# 🌟 Exercise 1: Calculating Required Sample Size
You are planning an A/B test to evaluate the impact of a new email subject line on the open rate. Based on past data, you expect a small effect size of 0.3 (an increase from 20% to 23% in the open rate). You aim for an 80% chance (power = 0.8) of detecting this effect if it exists, with a 5% significance level (α = 0.05).  

Calculate the required sample size per group using Python’s statsmodels library.  
What sample size is needed for each group to ensure your test is properly powered?  

We define sample size for the z-test because it is appropriate for large samples with known variances or proportion-based outcomes, typical in A/B testing scenarios involving binary outcomes (like open rates or click-through rates). The z-test assumes normality, which holds for large samples, making it suitable for common A/B testing situations.

In [3]:
import statsmodels.stats.api as sms

# Define the parameters for the sample size calculation
effect_size = 0.3  # Small effect size based on increase in open rate
alpha = 0.05  # Significance level
power = 0.8  # Power of the test


# Calculate the sample size needed for each group
sample_size_per_group = sms.zt_ind_solve_power(effect_size=effect_size, alpha=alpha, power=power, alternative='two-sided')

sample_size_per_group

174.41912242947043

In [5]:
from statsmodels.stats.power import TTestIndPower

# Define the parameters
effect_size = 0.3
alpha = 0.05
power = 0.8

# Calculate the sample size
analysis = TTestIndPower()
sample_size = analysis.solve_power(effect_size=effect_size, alpha=alpha, power=power)
print(f'Required sample size per group: {sample_size:.2f}')

Required sample size per group: 175.38


# 🌟 Exercise 2: Understanding the Relationship Between Effect Size and Sample Size
Using the same A/B test setup as in Exercise 1, you want to explore how changing the expected effect size impacts the required sample size.

Calculate the required sample size for the following effect sizes: 0.2, 0.4, and 0.5, keeping the significance level and power the same.
How does the sample size change as the effect size increases? Explain why this happens.

In [4]:
# Define the different effect sizes to evaluate
effect_sizes = [0.2, 0.4, 0.5]

# Calculate the required sample sizes for each effect size
sample_sizes = [sms.zt_ind_solve_power(effect_size=es, alpha=alpha, power=power, alternative='two-sided') for es in effect_sizes]

import pandas as pd

# Create a DataFrame to display the results
sample_size_df = pd.DataFrame({
    'Effect Size': effect_sizes,
    'Sample Size': sample_sizes
})

sample_size_df


Unnamed: 0,Effect Size,Sample Size
0,0.2,392.443023
1,0.4,98.110757
2,0.5,62.790884


# 🌟 Exercise 3: Exploring the Impact of Statistical Power
Imagine you are conducting an A/B test where you expect a small effect size of 0.2. You initially plan for a power of 0.8 but wonder how increasing or decreasing the desired power level impacts the required sample size.

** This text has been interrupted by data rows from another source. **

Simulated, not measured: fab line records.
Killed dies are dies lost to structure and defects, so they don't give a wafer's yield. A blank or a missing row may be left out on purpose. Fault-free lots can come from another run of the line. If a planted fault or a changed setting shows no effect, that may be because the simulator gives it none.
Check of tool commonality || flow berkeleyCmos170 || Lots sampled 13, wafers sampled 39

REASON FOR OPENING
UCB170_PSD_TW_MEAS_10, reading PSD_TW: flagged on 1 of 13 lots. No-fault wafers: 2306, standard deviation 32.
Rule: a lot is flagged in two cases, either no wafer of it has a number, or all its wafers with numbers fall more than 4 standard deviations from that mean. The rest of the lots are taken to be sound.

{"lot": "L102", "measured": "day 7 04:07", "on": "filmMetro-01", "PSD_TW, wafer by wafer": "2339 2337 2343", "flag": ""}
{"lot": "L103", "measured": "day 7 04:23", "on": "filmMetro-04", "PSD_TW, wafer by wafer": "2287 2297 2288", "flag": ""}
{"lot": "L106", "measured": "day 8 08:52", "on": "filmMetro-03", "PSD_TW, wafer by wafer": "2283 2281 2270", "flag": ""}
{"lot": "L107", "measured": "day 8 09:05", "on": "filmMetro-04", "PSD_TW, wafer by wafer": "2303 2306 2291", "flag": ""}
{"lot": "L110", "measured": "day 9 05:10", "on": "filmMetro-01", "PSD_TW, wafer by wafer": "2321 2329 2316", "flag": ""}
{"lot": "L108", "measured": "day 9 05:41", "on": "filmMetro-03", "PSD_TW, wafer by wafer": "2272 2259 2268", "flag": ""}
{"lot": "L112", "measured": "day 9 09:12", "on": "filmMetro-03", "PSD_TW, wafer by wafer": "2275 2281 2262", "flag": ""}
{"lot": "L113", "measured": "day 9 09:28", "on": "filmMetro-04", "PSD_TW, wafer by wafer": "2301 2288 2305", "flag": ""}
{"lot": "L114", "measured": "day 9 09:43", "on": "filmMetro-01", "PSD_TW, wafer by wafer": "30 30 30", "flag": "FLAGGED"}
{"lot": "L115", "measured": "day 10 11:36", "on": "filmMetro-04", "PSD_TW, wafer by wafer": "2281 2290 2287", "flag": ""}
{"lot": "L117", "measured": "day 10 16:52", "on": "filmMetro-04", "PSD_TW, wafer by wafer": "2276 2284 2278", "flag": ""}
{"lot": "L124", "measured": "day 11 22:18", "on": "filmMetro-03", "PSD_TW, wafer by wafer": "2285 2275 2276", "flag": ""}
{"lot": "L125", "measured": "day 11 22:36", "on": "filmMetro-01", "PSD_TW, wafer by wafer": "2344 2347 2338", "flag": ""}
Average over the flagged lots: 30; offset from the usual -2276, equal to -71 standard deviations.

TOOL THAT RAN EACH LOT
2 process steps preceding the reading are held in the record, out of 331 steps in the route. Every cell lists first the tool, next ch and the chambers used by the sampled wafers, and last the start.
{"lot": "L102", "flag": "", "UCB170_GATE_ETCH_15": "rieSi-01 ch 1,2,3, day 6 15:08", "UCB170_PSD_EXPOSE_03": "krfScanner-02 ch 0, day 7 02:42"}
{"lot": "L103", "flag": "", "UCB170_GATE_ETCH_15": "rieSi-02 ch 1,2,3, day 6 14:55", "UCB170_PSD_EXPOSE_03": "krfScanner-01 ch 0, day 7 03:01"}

Calculate the required sample size for power levels of 0.7, 0.8, and 0.9, keeping the effect size at 0.2 and significance level at 0.05.
Question: How does the required sample size change with different levels of statistical power? Why is this understanding important when designing A/B tests?

In [6]:


# Define the parameters for the sample size calculation
effect_size = 0.2  # Small effect size
alpha = 0.05  # Significance level

# Define the different power levels to evaluate
power_levels = [0.7, 0.8, 0.9]

# Calculate the required sample sizes for each power level
sample_sizes_power = [sms.zt_ind_solve_power(effect_size=effect_size, alpha=alpha, power=power, alternative='two-sided') for power in power_levels]

# Create a DataFrame to display the results
sample_size_power_df = pd.DataFrame({
    'Power Level': power_levels,
    'Sample Size': sample_sizes_power
})

sample_size_power_df


Unnamed: 0,Power Level,Sample Size
0,0.7,308.600198
1,0.8,392.443023
2,0.9,525.370971


# 🌟 Exercise 4: Implementing Sequential Testing
You are running an A/B test on two versions of a product page to increase the purchase rate. You plan to monitor the results weekly and stop the test early if one version shows a significant improvement.  

Define your stopping criteria.  
Decide how you would implement sequential testing in this scenario.  
At the end of week three, Version B has a p-value of 0.02. What would you do next?  

1. **Stopping Criteria**: Set a pre-defined adjusted significance level for each interim check (e.g., alpha_adjusted = 0.015) using methods like Pocock boundaries.

2. **Sequential Testing Implementation**: Conduct weekly analyses, adjust the p-value threshold for each check, and stop the test if the p-value falls below the threshold.

3. **Next Step at Week Three (p = 0.02)**: Since the p-value (0.02) is higher than the adjusted threshold (0.015), continue the test and check again next week.


# 🌟 Exercise 5: Applying Bayesian A/B Testing
You’re testing a new feature in your app, and you want to use a Bayesian approach. Initially, you believe the new feature has a 50% chance of improving user engagement. After collecting data, your analysis suggests a 65% probability that the new feature is better.

Describe how you would set up your prior belief.  
After collecting data, how does the updated belief (posterior distribution) influence your decision?  
What would you do if the posterior probability was only 55%?  

1. **Prior Belief Setup**: Start with a neutral prior belief, assuming a 50% chance the new feature improves user engagement.

2. **Updated Belief (Posterior)**: After data collection, the posterior (65% probability) increases confidence that the feature is better, guiding you to potentially roll out the feature.

3. **If Posterior is 55%**: With only a 55% probability, the evidence is weak, so you might continue gathering more data before making a decision.


# 🌟 Exercise 6: Implementing Adaptive Experimentation
You’re running a test with three different website layouts to increase user engagement. Initially, each layout gets 33% of the traffic. After the first week, Layout C shows higher engagement.

Explain how you would adjust the traffic allocation after the first week.  
Describe how you would continue to adapt the experiment in the following weeks.  
What challenges might you face with adaptive experimentation, and how would you address them?  

1. **Traffic Adjustment**: After the first week, allocate more traffic to Layout C while reducing traffic to the other layouts.

2. **Ongoing Adaptation**: Continue adjusting traffic weekly, sending more traffic to layouts with higher engagement and less to lower-performing ones.

3. **Challenges**: You might face issues like **early overfitting** or **insufficient data for underperforming layouts**; address them by maintaining a **minimum traffic allocation** to all layouts for accurate comparison.